– Proust, you can have your madeleine.

Our friends were away on vacation, and Lydia was in charge of the cat and fish. She promised to daily feed and water the cat and clean its litter and occasionally to drop a few beads of food into the fish bowl.

One night I helped, and on another night — the last night of cat duty, in fact — I handled it myself. I followed Lydia’s instructions: pat and scratch Storm; refill dry food dish and replace water; scrape 1/3 can of wet food into wet food dish; play with Storm for a few minutes (mouse on string); sift solid masses out of litter cave and discard; wash hands. Easily done. (Interestingly, the cat seemed both to want and not want my company. Is that typical of cats?) Feed fish and otherwise ignore. Also easily done.

I tried once again to play with Storm, by dangling a strip of fabric near his nose. He walked away.

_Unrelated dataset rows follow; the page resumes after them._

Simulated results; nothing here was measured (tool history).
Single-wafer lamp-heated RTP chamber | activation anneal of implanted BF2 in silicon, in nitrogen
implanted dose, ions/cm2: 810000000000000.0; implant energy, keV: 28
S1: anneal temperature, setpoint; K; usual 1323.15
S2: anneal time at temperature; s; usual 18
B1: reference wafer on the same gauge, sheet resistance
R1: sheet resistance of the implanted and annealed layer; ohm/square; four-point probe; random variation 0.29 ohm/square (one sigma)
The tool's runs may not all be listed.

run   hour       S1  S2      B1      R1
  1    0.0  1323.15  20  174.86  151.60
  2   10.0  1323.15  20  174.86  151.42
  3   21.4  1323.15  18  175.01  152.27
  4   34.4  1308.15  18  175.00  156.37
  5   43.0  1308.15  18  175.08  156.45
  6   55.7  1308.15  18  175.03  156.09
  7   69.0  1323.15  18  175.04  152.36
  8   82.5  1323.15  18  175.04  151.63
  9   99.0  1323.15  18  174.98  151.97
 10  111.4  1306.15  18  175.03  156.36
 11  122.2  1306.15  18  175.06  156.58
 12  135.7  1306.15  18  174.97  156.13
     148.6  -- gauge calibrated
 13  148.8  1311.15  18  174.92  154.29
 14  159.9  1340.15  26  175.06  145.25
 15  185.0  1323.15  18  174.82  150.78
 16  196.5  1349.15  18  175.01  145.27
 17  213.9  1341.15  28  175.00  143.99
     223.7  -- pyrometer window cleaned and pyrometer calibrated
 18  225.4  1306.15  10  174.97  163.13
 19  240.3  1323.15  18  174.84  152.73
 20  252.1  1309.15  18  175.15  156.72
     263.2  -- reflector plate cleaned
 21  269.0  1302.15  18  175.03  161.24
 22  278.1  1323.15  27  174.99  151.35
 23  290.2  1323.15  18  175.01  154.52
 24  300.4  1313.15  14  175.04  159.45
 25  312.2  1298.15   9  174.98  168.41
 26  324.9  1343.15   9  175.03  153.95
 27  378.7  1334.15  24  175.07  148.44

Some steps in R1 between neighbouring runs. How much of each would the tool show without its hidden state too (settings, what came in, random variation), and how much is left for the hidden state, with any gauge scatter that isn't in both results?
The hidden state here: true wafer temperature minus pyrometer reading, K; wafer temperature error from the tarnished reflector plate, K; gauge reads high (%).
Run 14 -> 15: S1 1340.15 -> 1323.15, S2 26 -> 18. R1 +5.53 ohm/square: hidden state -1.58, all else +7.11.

As I sat on the ottoman, not unhappily rejected, I noticed the dried kibble on the floor around the cat dish. I saw an electric carpet sweeper. I thought, “Who would want to come home to a messy cat?” With the sweeper I sucked up the scattered bits. Then I remembered the litter cave in the other room.

In the other room, I turned on the sweeper again and ran it over the floor and edge of the nearby rug. Satisfyingly, the grit whirred into the plastic, tick tick ticking like sand against a window pane. Bent over like that, vacuuming, suddenly time collapsed 30 years, and I was bent over, vacuuming like that, in a neighbor’s house I then cleaned weekly, for money. I experienced again the pleasure of being in someone else’s house when they’re not home, of leaning into the rhythm of a task, of restoring order, of hearing grit fly into plastic. Of the electric hum, and air.

This is still me, I thought. The vacuumer, the order-restorer, not in a hurry and at peace in someone else’s empty home.

3 thoughts on “– Proust, you can have your madeleine.

  1. I disdain most housework except in fits and flurries – I think that is why I am neat and organized, because I dislike it so. But there is something fun about cleaning someone else’s home and making it orderly. I know you and I share the same memories of babysitting (different families) and cleaning their homes – unasked – because to us, taking care of the kids meant also cleaning, tidying, and making ready the home for the next morning.

    If I were to babysit today, I can imagine even setting up the coffee pot and setting out the mugs for the next morning for the parents–I would like the pleasure of knowing they would appreciate the gesture.

    “Playing house in another home”

  2. Yes, playing house in another home. And also, being the creator of a “before and after effect” is very satisfying, too. I remember a house of a family we both knew, Emily, where the family kept those furniture throws on all their sofas and chairs, and how fun it was for me to smooth, straighten, and tuck those throws after their kids, whom I babysat, went to bed. (I think you were friends with one of the kids.) Every piece of upholstered furniture would then look like a blank canvas, full of potential.